Uncovering My Church's Ku Klux Klan Connections

It was rumored that the cornerstone of our church's first building was dedicated by the Ku Klux Klan. In 1923 that wasn't a problem. In 1996 it became a problem. A big problem. One that might shut down effective ministry in our urban neighborhood. The Sunday morning that should have been our celebration of racial reconciliation became the showdown on the playground.

Big rock, steep hill

It would have been easier if we had ignored the rumors about our church's early Klan connections, but not a lot had been easy in my first pastorate. Gentilly Baptist Church's heyday was forty years earlier, when the post-war boom had sent young families out to New Orleans's new neighborhoods. At the last stop on the Franklin Avenue streetcar line, our tiny wooden chapel was home to a congregation that grew into a bustling church with a Gothic revival sanctuary that seated 600.

Flight to even newer suburbs resumed in the 1960s, this time motivated by racial conflict, when New Orleans, like most large cities, was rocked by marches, boycotts, and the continual threat of violence after court-ordered school desegregation. Within a decade, once posh Gentilly Terrace more resembled the inner city, tagged by gangs and pocked by drug-fueled crime. The lovely wrought iron bars on doors and windows weren't for decoration.

The pastor who preceded me had recognized the demographic tidal wave. "I'm probably the last white pastor of this church," he said, though, as it turned out, he wasn't.
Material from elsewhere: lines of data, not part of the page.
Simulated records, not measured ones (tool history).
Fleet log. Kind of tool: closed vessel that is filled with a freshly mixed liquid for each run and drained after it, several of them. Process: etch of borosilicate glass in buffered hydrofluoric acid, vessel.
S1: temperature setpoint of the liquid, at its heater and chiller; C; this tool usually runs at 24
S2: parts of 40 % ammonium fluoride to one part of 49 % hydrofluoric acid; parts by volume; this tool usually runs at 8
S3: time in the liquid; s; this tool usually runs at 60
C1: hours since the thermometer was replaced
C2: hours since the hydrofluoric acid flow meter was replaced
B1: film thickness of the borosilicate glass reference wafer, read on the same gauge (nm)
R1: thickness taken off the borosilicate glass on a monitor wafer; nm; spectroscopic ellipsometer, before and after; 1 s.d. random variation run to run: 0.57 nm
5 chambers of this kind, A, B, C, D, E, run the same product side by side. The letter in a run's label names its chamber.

The surrounding community, once mostly white, became 55 percent African American on his watch and about 80 percent on mine. My predecessor spearheaded the development of a half-dozen mission congregations—Spanish-language, Japanese, and several led by black pastors—but ultimately only one survived. And the Gentilly congregation, with its white, Baptist style, grew older and smaller.

"It was commonplace in the '20s," she said. "The Klan showed up in a lot of parades."

The sanctuary was peopled by ghosts, and we knew the names of those who left better than those who stayed. Attendance was silently measured against the vacation Bible school group photo—with every pew and even the balcony filled—snapped in 1956.

Forty years is a long time to ride downhill.

The 88 people who greeted me on my first Sunday as pastor agreed that we needed a sharp turnaround. We had the same challenges as most old churches—decaying facilities, little money, an aged workforce, and storied tradition. Compounding that was the disconnect we sensed with our community. Younger black people—couples and single mothers—were moving in. In a two-year period, all the houses on the block behind the church, except mine, changed ownership as the elderly residents died or moved to assisted living facilities.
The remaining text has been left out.